Camouflage: Art Meets Science Again

The other day I was out with my sons and their friend, walking through Rock Creek Park. When we reached a little grassy field along a hillside trail William, my youngest, decided to test our powers of observation.

It’s a game both my boys love to play, and one that they have raised to the level of performance. The casual passer-by often takes little enough note of the obvious, let alone the animals, objects, and even young boys hidden in plain site. Observation, I think, is the connection between the naturalist and the artist.

William’s game reminded me of an exhibit we saw a while back at the Smithsonian American Art Museum. Included in this exhibit of artists sketches and journals were the notebooks of American artist and naturalist Abbott Handerson Thayer (1849-1921).

Working in the late 19th – early 20th century, Thayer has since become known as the father of camouflage for his writings on countershading and high-difference patterning. Ideas that would later be adapted by Norman Wilkinson to provide what still, to the untrained eye, seems like a counterintuitive camouflage patterning for British naval vessels.
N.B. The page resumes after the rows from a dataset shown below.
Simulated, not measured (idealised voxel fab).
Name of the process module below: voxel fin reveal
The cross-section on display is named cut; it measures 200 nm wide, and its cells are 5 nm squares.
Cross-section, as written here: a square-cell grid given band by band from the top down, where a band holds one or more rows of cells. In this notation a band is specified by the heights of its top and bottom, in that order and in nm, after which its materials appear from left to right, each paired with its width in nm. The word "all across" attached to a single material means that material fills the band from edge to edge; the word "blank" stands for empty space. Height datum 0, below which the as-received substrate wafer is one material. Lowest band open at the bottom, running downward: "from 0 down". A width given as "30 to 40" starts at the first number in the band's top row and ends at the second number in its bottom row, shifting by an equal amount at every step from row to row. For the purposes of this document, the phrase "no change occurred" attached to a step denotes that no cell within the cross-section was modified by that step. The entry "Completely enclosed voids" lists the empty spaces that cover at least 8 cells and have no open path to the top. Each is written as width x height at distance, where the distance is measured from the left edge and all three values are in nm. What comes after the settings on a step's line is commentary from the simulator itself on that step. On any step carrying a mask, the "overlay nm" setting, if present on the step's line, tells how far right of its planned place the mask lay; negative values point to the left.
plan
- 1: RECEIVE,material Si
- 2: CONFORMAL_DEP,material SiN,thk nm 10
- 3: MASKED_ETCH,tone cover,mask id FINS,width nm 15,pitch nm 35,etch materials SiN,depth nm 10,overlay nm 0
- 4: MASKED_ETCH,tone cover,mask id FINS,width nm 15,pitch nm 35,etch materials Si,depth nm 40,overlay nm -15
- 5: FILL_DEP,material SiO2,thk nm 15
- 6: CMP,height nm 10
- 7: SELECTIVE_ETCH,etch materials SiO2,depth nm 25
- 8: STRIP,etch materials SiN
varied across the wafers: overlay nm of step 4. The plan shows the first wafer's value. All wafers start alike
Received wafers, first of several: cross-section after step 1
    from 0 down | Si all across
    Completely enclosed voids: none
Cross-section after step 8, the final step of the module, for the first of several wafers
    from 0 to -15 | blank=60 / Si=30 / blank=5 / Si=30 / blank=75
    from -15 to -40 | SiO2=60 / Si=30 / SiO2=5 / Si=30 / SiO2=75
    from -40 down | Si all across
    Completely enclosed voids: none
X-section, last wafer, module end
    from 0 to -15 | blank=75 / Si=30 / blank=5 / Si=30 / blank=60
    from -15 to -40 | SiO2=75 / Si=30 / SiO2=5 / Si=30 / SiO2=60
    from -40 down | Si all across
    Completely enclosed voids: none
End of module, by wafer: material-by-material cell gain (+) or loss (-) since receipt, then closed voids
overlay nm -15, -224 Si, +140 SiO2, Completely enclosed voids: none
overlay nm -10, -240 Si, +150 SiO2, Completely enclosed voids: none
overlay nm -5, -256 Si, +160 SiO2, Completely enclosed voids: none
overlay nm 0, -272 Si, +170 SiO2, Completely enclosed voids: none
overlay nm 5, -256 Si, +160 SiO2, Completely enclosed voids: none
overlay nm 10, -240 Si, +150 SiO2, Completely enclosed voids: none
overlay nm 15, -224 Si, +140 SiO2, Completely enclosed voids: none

What Thayer and his colleague George de Forest Brush noticed was not, as you might expect, that animals that closely mimicked the patterns of nature–the ones that best matched the color and texture of their surroundings–had a distinct camouflaging advantage. Of course, similarity in color and texture does help disguise potential prey, and assists the predator in stealthy attack. But by studying optics and applying the artistic concept of countershading, the two determined that the real secret to camouflage is to break up the patterns in order to confuse the viewer. The way the white belly of a fish or frog for instance serves to break up the hard lines that distinguish its shape. The effect, rather than to completely hide an animal from its predator, or a ship from its enemy, is to confuse the viewer. To break the pattern of recognition.

                

My son’s game works on the same principles. The idea, of course is to hide, to become invisible. But becoming invisible is only really fun if someone sees you doing it.

When we look at the natural world, or at art the disruption of our view often results in misrecognition and at times mild confusion. With art as with nature, close observation is necessary to distinguish the patterns, to see the connections, and eventually for the object to to become recognizable and meaningful–whether it’s food for the belly or the mind.